Friday, March 16, 2007

If you mean it, write it down -- carefully

If you watch television, read a newspaper, or even only occasionally pass a magazine rack, you have probably heard something about the recent Anna Nicole Smith trial in Florida. Although the issues there were where Ms. Smith should be buried and who had the right to decide, the lesson we should all learn from it is an important one:

If there is something you want to do or have done after you die – or if there is someone specific you want to make those decisions on your behalf – record it now, in a legally binding document.
This is an especially important issue for anyone whose primary asset is an operating business. In many cases, lack of clear and consistent legal direction has not only ruined a business but deprived a family from the income they need to maintain their lifestyle. It can also result in family battles that make the Smith case look tame.

Where have you written who is to be in charge if you can’t be? Do all of your documents say the same thing? Do all of your estate plans support the directions given in those documents?
Let’s look at the sad case of John and Janet Jones to see how important these questions can be. He founded, and they own, a very successful company.

The good news is that they have kept up with changing technology and have been very adept at meeting the changing needs of their historical customers while also continuing to develop new customers. The better news is that they have been able to develop a second generation of managers. When Janet retired from running the administrative aspects of the business, they hired a very professional CFO who is not only extremely competent but well liked and trusted by the family. In addition, the Jones’ daughter Genevieve is an extremely skilled and creative executive who has learned the business – from both the operating and marketing perspective – inside and out.

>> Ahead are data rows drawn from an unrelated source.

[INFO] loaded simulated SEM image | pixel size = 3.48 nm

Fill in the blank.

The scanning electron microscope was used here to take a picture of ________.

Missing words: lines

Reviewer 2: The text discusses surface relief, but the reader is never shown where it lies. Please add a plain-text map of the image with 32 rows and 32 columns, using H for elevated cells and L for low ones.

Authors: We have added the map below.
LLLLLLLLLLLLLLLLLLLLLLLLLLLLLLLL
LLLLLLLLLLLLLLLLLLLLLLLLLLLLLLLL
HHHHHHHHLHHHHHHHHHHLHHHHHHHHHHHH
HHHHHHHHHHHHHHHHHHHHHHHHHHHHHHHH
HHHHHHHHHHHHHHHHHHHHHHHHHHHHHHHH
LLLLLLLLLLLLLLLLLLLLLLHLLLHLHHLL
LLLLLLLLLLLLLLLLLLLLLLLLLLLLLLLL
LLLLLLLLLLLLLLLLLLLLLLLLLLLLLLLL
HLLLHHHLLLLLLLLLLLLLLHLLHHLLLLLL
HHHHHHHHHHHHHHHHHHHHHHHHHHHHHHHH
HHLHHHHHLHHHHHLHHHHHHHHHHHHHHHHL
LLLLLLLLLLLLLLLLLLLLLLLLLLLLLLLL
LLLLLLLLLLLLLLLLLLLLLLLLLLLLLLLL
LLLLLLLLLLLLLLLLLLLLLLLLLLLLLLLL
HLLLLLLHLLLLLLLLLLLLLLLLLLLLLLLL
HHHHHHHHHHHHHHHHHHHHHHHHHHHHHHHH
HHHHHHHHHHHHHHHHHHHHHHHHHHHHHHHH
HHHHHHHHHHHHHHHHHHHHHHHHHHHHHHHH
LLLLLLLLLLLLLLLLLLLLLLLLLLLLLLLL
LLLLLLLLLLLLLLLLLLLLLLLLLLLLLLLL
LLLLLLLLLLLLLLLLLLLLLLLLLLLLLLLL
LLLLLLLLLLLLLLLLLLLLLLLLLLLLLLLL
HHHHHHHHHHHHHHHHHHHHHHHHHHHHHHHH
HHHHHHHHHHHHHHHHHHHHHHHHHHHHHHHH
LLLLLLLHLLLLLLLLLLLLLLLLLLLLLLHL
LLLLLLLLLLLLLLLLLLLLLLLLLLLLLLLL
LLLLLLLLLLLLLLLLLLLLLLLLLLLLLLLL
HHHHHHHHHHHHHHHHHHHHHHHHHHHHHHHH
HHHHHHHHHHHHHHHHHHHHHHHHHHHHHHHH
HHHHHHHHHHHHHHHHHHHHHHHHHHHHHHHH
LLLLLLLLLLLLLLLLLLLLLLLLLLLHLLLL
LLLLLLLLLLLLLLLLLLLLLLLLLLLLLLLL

The bad news is that John has always assumed that he would be around to oversee the installation of Genevieve as CEO. He has also always assumed his family knew, and would act on, his intentions so that his simple will was written with an eye to making sure everyone is provided for equally.

When John’s car was hit by a drunk driver and he died as a result of the accident, the family and the business were thrown into turmoil. Since all of the company stock was in John’s name, the ownership of the company became part of John’s estate. Because John wanted to make sure that his estate would be overseen by someone younger than he who was a competent administrator and also who had time to handles estate matters while Genevieve ran the business, he had named his older son Jim as executor.

John had not taken into account that, though Jim was an excellent accountant with an excellent job, he lacked creativity and day-to-day operating skills. Jim and Genevieve had also been rivals since Jim had noticed that his little sister was the “apple of Dad’s eye” at the dinner table and in the business. During the long probate process, Jim had final say on all decisions and overruled Genevieve on many of her best ideas. The firm, which had always been so progressive, began to fall behind and lose customers.

When the probate was finally settled, the firm’s stock was finally distributed to John’s heirs: Jim, Genevieve and their younger brother Jared each receive one-third of the voting stock in the company, while Janet received 100% of the non-voting 8 ½% cumulative preferred stock. Although Genevieve tried to run the company well, her brothers out-voted her on nearly every important decision. Revenues declined, Janet’s income declined, and soon there was nothing left to reinvest in the company’s operations. In less than 5 years the family was forced to sell the company, John and Janet’s life work, for a fire sale price.

Good planning and the execution of supporting documents could have avoided the long probate, ensured Genevieve had the control needed to run the company effectively, and provided good cash inheritances for each of John’s children not working in the company, and Janet who has shared in the creation and development of the asset.

We do not advocate that anyone try to exercise inhibitory control from beyond the grave. However, the failure to structure an effective transition that will allow an operating asset to continue to function effectively after the owner’s death or disability almost always creates the opportunity for significant damage both to the asset and to the family it is intended to support.